Friday, 13 January 2006

A late winter spectacle

As I have noted before, the long winter nights can cause problems for small birds and a number of species are known to roost communally to reduce heat loss. Such roosts can provide a spectacle for the winter birdwatcher, as tens, hundreds or even thousands of individuals congregate at favoured sites. Many readers will know of the huge starling roosts that may form at this time of the year but how many are aware of the roosts of pied wagtails or reed buntings that form each night throughout the winter months? Pied wagtails may gather to roost on large buildings, especially on some of the county’s larger supermarkets, and their loud ‘chis-ick’ calls fill the late afternoon air as individuals arrive from scattered feeding sites just before dusk. These congregations provide an ideal opportunity for teams of licensed bird ringers to catch and ring large numbers of birds, helping researchers to understand more about bird movements and survival.
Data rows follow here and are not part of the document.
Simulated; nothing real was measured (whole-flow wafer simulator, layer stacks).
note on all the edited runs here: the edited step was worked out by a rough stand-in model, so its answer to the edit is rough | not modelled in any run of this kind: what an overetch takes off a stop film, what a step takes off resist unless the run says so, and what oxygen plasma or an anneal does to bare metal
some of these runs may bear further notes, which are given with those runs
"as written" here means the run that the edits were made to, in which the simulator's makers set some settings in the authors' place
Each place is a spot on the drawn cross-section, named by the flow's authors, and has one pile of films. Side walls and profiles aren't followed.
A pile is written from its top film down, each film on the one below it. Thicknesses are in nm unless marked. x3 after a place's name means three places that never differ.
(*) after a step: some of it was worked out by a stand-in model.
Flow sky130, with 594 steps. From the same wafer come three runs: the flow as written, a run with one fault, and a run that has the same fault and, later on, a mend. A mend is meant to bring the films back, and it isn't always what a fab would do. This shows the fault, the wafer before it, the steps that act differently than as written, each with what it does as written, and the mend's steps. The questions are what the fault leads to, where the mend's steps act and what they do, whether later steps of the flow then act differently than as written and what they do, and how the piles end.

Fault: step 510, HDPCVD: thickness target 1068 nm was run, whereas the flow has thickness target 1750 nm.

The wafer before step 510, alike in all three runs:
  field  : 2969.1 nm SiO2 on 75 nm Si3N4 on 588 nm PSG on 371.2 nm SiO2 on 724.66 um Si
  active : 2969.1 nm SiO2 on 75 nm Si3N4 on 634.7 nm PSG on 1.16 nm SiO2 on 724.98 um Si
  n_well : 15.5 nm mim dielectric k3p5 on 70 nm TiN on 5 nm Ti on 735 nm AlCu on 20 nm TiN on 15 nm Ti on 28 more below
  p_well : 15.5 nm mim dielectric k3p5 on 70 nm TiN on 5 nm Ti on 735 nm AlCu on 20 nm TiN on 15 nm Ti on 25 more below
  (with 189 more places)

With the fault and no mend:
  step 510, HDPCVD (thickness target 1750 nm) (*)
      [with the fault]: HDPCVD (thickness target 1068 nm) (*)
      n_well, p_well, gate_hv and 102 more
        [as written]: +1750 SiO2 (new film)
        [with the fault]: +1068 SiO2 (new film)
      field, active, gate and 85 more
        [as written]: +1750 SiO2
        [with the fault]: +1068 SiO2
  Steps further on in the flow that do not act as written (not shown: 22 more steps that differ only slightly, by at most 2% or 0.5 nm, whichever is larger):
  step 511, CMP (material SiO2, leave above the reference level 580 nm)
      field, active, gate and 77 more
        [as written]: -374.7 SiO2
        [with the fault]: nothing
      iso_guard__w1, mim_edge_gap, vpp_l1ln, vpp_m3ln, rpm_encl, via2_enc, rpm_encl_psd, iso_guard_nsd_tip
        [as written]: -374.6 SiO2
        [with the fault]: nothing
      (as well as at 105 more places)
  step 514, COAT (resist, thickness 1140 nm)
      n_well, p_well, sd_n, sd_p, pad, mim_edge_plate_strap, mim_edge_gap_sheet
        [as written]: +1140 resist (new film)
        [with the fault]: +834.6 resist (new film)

Last Sunday afternoon, I was part of a team catching and ringing pied wagtails and reed buntings at a small roost in southwest Norfolk. The roost was in a reedbed, an ideal place to spend the night perched above open water and safe from predators, and the site has been used over a number of winters, although not always by the same species. A couple of winters ago, there were large numbers of starlings using the site. This winter there are very few starlings but fairly good numbers of wagtails and buntings. We arrived to set up our nets at two-o’clock and, once erected, all we had to do was wait for the arrival of the birds. Periodic checks of the nets during the intervening time revealed a number of wrens, all of which were local birds that had been caught at the site during previous summer sessions. Wrens often move into reedbeds during winter because this is one of the best places to find the invertebrates on which to feed.


As dusk approached, wagtails and buntings began to arrive. Parties of wagtails gathered together and wheeled about the sky calling, a spectacle that lasted for half an hour or so. The numbers of birds increased and then groups of individuals dropped down into the reeds, with some ending up in our nets. Quickly and efficiently our team removed birds from the nets and processed them, noting down details of wing length, weight and age (not an easy thing to discern in a pied wagtail) before letting them go so they could return to the roost. Other members of the team had, by this stage, packed away the nets and we were left listening to the occasional shuffles of birds moving to favoured positions in the reeds.